I think I just saw the travelocity gnome in leather chaps.
Please explain to me why I only attract Mormon guys. Just explain that to me.
I think it's God trying to counter your lustful nature. Imagine if Agnostics liked you. You'd never come out of your bedroom.
i wonder if detective benson from law and order takes those handcuffs home. i bet she does.
This is much more drunk than i was intending for a wednesday
is 69 when you're sideways or up & down? I was on my back & confused.
He's a firefighter, who has his own band. I'm pregnant just thinking about him.
for future reference: anal bleach BEFORE boozing
What can I say, we hook up during the holidays.. We're a seasonal couple
I tried to say goodbye but you were hugging a trash can and I wasn't sure if you had clothes on
If I EVER wake up with two black eyes again you better come up with a better story than trying to see how many punches I could take.

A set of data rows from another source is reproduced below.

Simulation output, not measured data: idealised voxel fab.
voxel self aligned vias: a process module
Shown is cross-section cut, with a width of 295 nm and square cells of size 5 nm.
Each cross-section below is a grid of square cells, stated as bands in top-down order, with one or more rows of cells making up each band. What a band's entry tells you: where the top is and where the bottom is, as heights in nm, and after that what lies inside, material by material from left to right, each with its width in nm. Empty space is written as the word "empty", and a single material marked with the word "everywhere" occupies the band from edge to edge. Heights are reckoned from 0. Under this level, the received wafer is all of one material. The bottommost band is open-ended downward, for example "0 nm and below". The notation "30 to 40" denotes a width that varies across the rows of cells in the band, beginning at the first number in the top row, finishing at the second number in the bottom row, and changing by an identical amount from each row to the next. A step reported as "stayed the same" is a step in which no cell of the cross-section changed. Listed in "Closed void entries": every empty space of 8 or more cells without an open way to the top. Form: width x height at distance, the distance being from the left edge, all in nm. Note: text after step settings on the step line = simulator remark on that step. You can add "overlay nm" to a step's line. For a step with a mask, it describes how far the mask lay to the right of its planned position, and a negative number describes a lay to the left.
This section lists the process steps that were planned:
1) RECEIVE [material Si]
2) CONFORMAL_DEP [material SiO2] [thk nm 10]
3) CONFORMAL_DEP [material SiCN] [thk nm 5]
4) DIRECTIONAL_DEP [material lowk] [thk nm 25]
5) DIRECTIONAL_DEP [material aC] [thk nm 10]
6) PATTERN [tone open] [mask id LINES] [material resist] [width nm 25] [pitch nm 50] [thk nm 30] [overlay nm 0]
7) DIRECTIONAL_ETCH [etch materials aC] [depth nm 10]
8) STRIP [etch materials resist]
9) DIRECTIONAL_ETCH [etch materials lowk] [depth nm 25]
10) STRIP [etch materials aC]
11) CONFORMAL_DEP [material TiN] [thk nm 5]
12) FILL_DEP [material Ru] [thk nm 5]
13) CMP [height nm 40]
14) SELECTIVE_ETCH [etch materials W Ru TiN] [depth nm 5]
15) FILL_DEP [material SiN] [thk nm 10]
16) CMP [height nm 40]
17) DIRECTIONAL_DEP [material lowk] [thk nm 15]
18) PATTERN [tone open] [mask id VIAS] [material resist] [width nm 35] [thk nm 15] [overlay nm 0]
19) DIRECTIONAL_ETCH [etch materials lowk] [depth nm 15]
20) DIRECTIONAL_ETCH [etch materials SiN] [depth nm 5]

Final Summary: could he eat a lit sparkler? Probably. Could he do it while peeing off the roof? I'll tell you when you get to the ER.
Also, we found a geriatric Snoop Lion.
i almost threw up on his dick. its like icarus, flew too close to the sun. except the sun is his dick and my throat was icarus
I just watched a porn called gay of thrones and I think I've reached a new low in my life
And with one simple text you can separate the men from the boys...."it's that time of the month."